Crews are making fast time with Joliet stadium's new turf

Weather still might be an obstacle

JOLIET – The new artificial turf was getting stitched on quickly last week with a prediction that the field at Joliet Route 66 Stadium could be ready by Wednesday.

But no one was setting a hard date, as forecasts of thunderstorms, rain and even snow through the weekend threatened to slow down a schedule that has been beset by fickle weather.

On Thursday, when the sun was shining and the temperature was in the 70s, Joliet Slammers facilities director Tom Fremarek was feeling pretty good about the carpets of green artificial grass being spread across the stadium.

“It’s awesome,” Fremarek said. “The place looks beautiful.”

Turf installation started Tuesday after having been stalled for weeks past an original estimated start date of March 5. Cold, rain and snow all combined to keep the turf off the field.

“The majority of it has been Mother Nature putting our backs against the wall,” Fremarek said.

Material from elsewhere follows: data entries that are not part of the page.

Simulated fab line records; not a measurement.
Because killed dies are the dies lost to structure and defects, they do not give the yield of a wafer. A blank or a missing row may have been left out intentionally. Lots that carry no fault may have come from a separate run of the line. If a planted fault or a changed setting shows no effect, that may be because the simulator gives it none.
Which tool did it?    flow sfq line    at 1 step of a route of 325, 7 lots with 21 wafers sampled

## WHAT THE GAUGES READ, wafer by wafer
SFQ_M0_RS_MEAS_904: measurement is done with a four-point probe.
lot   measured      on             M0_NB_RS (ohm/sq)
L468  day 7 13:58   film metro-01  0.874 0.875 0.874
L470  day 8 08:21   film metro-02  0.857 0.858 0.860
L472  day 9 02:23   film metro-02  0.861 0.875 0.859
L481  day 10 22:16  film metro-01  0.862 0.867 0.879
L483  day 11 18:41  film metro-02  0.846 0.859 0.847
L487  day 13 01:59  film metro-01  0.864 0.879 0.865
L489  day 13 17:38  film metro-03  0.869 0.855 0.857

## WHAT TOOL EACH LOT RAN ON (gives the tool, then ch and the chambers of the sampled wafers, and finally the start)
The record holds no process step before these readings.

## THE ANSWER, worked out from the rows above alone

Now, Slammers season ticket holders are showing up to take pictures of the new turf. Slammers employees hired to work for the season, which starts May 15, have been showing up early just to check out the turf, Fremarek said.

“Everything’s falling into place,” he said.

The Slammers manage the city-owned stadium.

Multiple-use field

Both the city and the Slammers wanted artificial turf, a more durable surface that can be used for more events than a grass field. City officials also hope to see other sports, including soccer, played at the stadium. The outfield wall has been pushed back to make room for a soccer field.

The new turf surface will include colored dots in the outfield that can used to measure lines for soccer games and other sports without being too distracting when the field is used for baseball.

“It makes it easy for them to paint the lines, but it’s not in your face in the outfield,” said Jonathan Huard, regional sales manager for Illinois for Field Turf, the company installing the new field.

Huard said the project is moving quickly now because the company can send a big crew to Joliet.

“That’s our first project of the year,” he said. “That’s the only one that carried over the winter.”

Most artificial turf surfaces are installed at high school stadiums during the summer. The warm, dry weather of the summer provides more ideal conditions for the job. But baseball season schedules require turf installation in the fall or early spring.

USF baseball

Huard was not promising that the job would be done this week, although he said the May 15 home opener is a sure thing.

“Things can go quickly if we’re able to stay out there consistently and get full days there,” he said.

Depending on how quickly things go, the University of St. Francis still will get to use the new field.

The stadium is home field for USF baseball. But the team has been playing at Joliet Junior College and Standard Bank Stadium in Crestwood, which is home to the Windy City Thunderbolts, one of the Slammers’ rivals in the Frontier League.

“Obviously, we’re hoping that we’ll play some games there, but we understand the nature of construction,” said Brian Michalak, head coach for the USF team. “If they give us the go-ahead, we’re ready to get in there.”

USF has five home games remaining. The next one is Wednesday, which is scheduled for King Field at Joliet Junior College. The last three are an April 28 doubleheader and a May 1 game, all of which still are on the schedule for Joliet Route 66 Stadium.

The ‘dirt look’

No one is guaranteeing the field will be ready for last few games, but it’s looking good.

“I’m shocked at how quickly they’re getting it done,” Slammers general manager Heather Mills said. “It looks great. I’m really happy with the colors the city chose – the dark green. I also like the dirt. I call it the freshly watered dirt look.”

The dirt is not dirt. It’s the same artificial fiber as the grass but a different color.

The project still requires some warm weather for the next step, which is to glue in the white fibers that mark foul territory, the batter’s box and other lines on the field.

After that, the infill is raked into the turf, and the job is done. It’s a pretty simple three-step process once the weather is favorable, Huard said.

“Usually, everyone’s excitable until the green starts going down,” Huard said. “Then everyone breathes a sigh of relief.”